Wednesday, January 27, 2010

Side Effect of the Job Loss, New HP DV8T Laptop.

One of the side effects of losing my job is that I also lost the use of a laptop. I've been in IT for 25 years and have never owned my own laptop.  My daughter has one. It’s a small ASUS EEE PC that she uses for school work. But I‘ve I never had my own personal laptop until yesterday.  As a writer and public speaker, I need the flexibility of a laptop so that I can capture my thoughts as soon as possible. It’s difficult going to events and making speeches and presentations without one. Two weeks ago, I ordered a DV8T from Hewlett Packard. It isn’t top of the line, but it is spec’d out pretty nicely. The computer shipped last Friday.  It made its way from Shanghai China to Raleigh North Carolina by way of Anchorage Alaska, Newark New Jersey, and Memphis Tennessee. It arrived at my home yesterday afternoon, no worse for the wear. When I first saw the box, I did have some concern for it’s health. The corner of the box was crushed pretty badly. It looked like it had taken a pretty good jolt. I began filming an unboxing video to document its condition. I wanted to make sure that if there was anything wrong with the computer, I had a record of it. I may post the unboxing video on YouTube later this week.

The computer has an Intel Core i7-820QM processor operating at 1.73GHz with TurboBoost capability up to 3.06GHz.  It has 8Gb of memory and 1Tb of disk space. The video processor is a little lightweight. That’s a Nvidia GT 230M with 48 Cuda cores. I’m running Windows 7 Ultimate 64-bit as the operating system. For those of you who think I just spoke in Latin, let me translate. It’s pretty fast and can store a lot of data.

The screen is huge. It’s an 18.4” 1920 x 1080p high definition display. It comes with a blu-ray drive and two earphone receptacles. I am so looking forward to watching videos with my wife or daughter. Before I forget, it has a built-in high-def digital TV tuner. It is really a nice computer. I even have it lo-jacked in case someone decides to walk off with it when I’m not looking. In the unlikely event that it does get stolen, the first time the thief attempts to turn it on and connect to the net, law enforcement will be notified of their location. Lo-jack is built into the BIOS and cannot be circumvented.
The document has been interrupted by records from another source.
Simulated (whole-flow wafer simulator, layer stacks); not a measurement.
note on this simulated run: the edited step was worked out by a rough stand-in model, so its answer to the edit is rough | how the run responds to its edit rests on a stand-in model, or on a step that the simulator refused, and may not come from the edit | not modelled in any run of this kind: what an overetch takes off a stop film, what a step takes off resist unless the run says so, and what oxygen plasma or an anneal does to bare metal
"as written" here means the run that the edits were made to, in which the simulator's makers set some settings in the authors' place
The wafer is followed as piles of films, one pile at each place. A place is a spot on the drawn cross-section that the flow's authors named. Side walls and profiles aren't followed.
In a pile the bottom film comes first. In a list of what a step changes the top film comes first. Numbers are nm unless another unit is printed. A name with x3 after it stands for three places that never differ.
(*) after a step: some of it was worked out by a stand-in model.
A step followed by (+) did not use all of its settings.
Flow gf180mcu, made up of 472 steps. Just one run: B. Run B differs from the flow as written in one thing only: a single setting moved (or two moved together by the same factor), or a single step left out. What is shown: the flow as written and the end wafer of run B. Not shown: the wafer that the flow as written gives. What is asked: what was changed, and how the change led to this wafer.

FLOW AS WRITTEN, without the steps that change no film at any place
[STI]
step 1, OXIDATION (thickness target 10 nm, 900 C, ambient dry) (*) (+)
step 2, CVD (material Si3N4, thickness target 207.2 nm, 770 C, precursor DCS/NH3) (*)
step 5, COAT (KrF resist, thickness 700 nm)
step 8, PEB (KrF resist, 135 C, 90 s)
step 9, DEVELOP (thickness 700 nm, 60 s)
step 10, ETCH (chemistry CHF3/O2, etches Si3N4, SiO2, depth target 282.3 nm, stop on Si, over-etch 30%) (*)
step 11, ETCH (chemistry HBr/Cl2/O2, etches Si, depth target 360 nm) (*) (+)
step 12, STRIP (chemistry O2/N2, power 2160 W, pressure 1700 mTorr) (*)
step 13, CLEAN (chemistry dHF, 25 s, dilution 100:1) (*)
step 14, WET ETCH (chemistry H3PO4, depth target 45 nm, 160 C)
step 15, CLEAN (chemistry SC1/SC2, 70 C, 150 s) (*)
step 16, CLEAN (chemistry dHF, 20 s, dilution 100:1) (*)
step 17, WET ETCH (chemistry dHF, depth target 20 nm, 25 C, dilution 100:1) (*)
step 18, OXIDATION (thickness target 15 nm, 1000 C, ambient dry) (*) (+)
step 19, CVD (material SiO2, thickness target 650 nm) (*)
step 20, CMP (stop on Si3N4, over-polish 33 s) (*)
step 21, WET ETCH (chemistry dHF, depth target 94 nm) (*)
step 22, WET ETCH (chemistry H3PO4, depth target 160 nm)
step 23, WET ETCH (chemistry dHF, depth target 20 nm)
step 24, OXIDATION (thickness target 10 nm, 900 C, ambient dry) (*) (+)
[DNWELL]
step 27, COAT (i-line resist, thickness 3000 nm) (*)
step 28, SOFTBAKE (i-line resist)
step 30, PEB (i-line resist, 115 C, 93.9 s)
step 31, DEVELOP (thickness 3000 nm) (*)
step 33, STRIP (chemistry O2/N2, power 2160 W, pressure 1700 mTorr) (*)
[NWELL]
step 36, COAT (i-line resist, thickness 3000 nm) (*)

I was up until 2am last night setting it up the way I want it. Like most companies, HP loads their laptop with bloat-ware, partner sales information and software that you never wanted or will never buy. I took all of that garbage off. When I was finished, I made the recovery disk set. I’m blogging from the laptop right now.

As nice as it is, it does have some quirks, but what PC doesn’t? Prior to making my decision for this machine, I spent a lot of time reading the posts from other DV8T owners on http://forum.notebookreview.com in the Official HP DV8 Owner’s Lounge. The forum has over 2,100 posts. I read a lot of complaints about the video drivers. The video drivers that come native on the laptop are buggy. They frequently stop working. The screen goes black for a moment as they reload into memory. It happened to me within 10 minutes of opening the box. If you go to the Nvidia site and download the latest drivers, they won’t install on the computer. This is because HP modified the original Nvidia drivers to work with their sleep button. The owners forum describes a little hack on page 161 that allows you to work around the Nvidia install issues. I performed that hack last night and the newest drivers installed without consequence. I have had no problem since. You will have problems if you use sleep mode, which I don’t. The real Nvidia drivers don’t have HP’s customization.

HP’s tech support denies there’s a problem with the video drivers even though the issue has been reported since the computer first came out last October. It’s hard to understand how a company of the size and reputation of HP can deploy a machine with faulty drivers. Maybe it’s going to take someone filing a class action law suit to drive a better quality assurance process.